Not surprisingly, Factcheck.org found it to be a mendacious hodgepodge of distortions and misrepresentations. Of course, what Brown is after is not veracity but the generation of emotion in his audience, principally anxiety. As he had successfully done with Dukakis, the aim is to emasculate Obama and thus to induce in the electorate a fear that the Democratic nominee will be unable to function as a manly protector.

Some might think that this strategy is targeted at the so-called "Security Mom" demographic -- women supposedly so frightened by the terrorist bogy man that they will forsake all other concerns, like reproductive choice and health care, and vote Republican. This was certainly George W. Bush's 2004 answer to the gender gap, which since 1980 consistently disadvantaged the GOP among female voters. Unfortunately for McCain, the most recent (June 11) NBC/Wall Street Journal poll shows Obama with a 19% lead among women overall, and a seven-point advantage among white women in particular.

The primary audience, I would argue, is the other side of the gender gap, the "Insecurity Men," male voters unconsciously anxious about their masculinity, and who are generally well disposed toward Republican candidates. (Wednesday's poll showed McCain with a 20% lead among white men.) Men as a group tend to be much more troubled than are women over the possibility that they might have traits of the other gender. The more central that male domination is to a social order, the more anxious they are about this. In fact, in such a world, the most important thing about being a man is not being a woman. As I described in my last post, the findings of my own research and that of others have shown that conservative men are much more likely to suffer from the fear that they might be "feminine," than are liberal males. One way this femiphobia gets managed is through projection -- by hating, denigrating, and attacking other men whose masculinity is imagined as somehow deficient.

This is where Republican psy-ops masters like Brown work their crude but effective rhetorical necromancy. They know that most voters don't support typical conservative positions on issues. Many among the electorate might recoil at the liberal label (because of successful framing by conservatives), but when asked on survey after survey, people tend to embrace liberal positions. That means the burden of getting right-wing presidential candidates into office falls largely on the GOP's psychological warfare team, not the platform committee. Their most tried and true method has been to feminize their male political opponents.

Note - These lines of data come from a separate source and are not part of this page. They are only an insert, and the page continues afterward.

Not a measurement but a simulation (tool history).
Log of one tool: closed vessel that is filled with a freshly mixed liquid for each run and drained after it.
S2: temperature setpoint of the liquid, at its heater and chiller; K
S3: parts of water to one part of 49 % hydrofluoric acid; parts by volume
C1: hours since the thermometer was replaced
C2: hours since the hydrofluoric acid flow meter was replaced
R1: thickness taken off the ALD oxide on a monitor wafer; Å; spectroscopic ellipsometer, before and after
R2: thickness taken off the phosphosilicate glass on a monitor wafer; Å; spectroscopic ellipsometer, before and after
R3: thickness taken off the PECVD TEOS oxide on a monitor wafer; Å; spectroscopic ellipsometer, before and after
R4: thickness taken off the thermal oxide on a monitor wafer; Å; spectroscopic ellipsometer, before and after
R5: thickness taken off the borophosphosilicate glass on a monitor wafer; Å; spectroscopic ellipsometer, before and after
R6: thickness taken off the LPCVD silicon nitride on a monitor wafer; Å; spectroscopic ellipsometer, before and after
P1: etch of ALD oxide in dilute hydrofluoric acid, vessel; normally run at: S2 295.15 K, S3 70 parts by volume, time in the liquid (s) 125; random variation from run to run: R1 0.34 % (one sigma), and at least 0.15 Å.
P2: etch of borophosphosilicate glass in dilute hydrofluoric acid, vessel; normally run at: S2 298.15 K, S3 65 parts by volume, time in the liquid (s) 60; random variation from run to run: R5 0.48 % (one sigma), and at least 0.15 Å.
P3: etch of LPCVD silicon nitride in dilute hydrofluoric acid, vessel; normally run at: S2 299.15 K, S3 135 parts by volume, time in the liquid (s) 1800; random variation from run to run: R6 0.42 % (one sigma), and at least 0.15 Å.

Those who think castration is a harsh and overly dramatic metaphor to describe one of the key psychological aims of conservative messaging might want to ponder a 2006 statement by GOP strategist Grover Norquist. He argued that Democrats will only be tolerable once they "are comfortable with their minority status." He went on to elaborate, "Any farmer will tell you that certain animals run around and are unpleasant, but when they've been fixed, then they are happy and sedate."

If past is indeed prologue, then progressives might want to reflect back on the last Republican convention so that we can prepare to respond to the butch histrionics we will no doubt witness at the end of the summer. The organizers of the 2004 GOP convention at Madison Square Garden, a location with a history of pugilistic efforts to prove manhood, clearly understood the importance of calling into question the gonadal bona fides of their opponents. The goal of this hypermasculine strut-fest, after softening the television audience with the foreplay of moderate sweet talk, was to make John Kerry their woman. (Republicans had already attempted this with John Edwards by dubbing him "the Breck girl.")

First, Arnold Schwarzenegger proclaimed that any guys who were anxious about the loss of jobs under the reign of George W. Bush were "economic girlie men." In other words, the Democratic candidates, who are always whining about pink slips, may as well be wearing pink slips. Real men don't fret about the losers in the new global Darwinian economy.

If there is anything wimpier than compassion for those insufficiently ruthless or privileged to be among the financial elite, it is the unmanly predisposition towards international collaboration. Collaboration, for some Republicans, had evoked femiphobic anxiety to such a degree that, in domestic legislative matters, they had been unwilling to even negotiate with Democrats. As Grover Norquist observed just prior to the convention, "Bipartisanship is another name for date rape."

Vice President Cheney raised the threatening specter of collaboration in his convention speech, warning his audience that Kerry would deploy U.S. troops "only at the directive of the United Nations." Even worse, recovering Democrat Zell Miller pointed out, the Democratic candidate "would let Paris decide when America needs defending." The Massachusetts senator, were he ever to run the White House, would imperil the masculinity of all men by turning the U.S. into a submissive bottom in the global contest for supremacy, the deferential housewife in the family of nations. Using certain code words for effeminacy, Cheney impugned Kerry's own manhood more directly. "He talks about leading a more sensitive war on terror, as though al Qaeda will be impressed with our softer side." Democrats, the Vice President added, are "faint-hearted," "weak," and "wobbly." In contrast, screamed Zell Miller, "George Bush wants to grab terrorists by the throat."

We live in a culture where manhood is a Sisyphean and evanescent achievement. I'm sure you remember Sisyphus. He's the fellow condemned for eternity to push that boulder up the mountain, only to have it fall down again before reaching the top. So, you may prove your manhood today. But tomorrow you will have to do it all over again. We could think of this process as the hypermasculine version of Groundhog Day. What's required is a ceaselessly vigilant effort to repudiate any quality coded feminine. Often, especially in politics and warfare, this is achieved by projecting these threatening qualities onto the enemy, and, as witnessed in both the convention performances and Schwarzenegger's films, by striking a posture of chest-thumping omnipotence and insensate hardness. Miller, in his rhapsody to Bush's "spine of tempered steel," mined the same vein in the cultural unconscious that gave us that ultimate image of obdurate manly machinery, Arnold's Terminator. So, what was the effect of this weeklong masculine drag show? It produced an 11-point bounce in the polls for Bush.

Many pundits, especially those of the essentialist persuasion, have explained this sort of political machismo as simply a case of testosterone poisoning. But I would argue that it is not men's testicles that transform some males into mouth-breathing, saber-rattling paleoconservatives. Rather, it is the fear of losing them that animates these histrionic performances of hypermasculinity. And it is this anxiety that we can expect to be a primary target of the upcoming Republican gathering in September.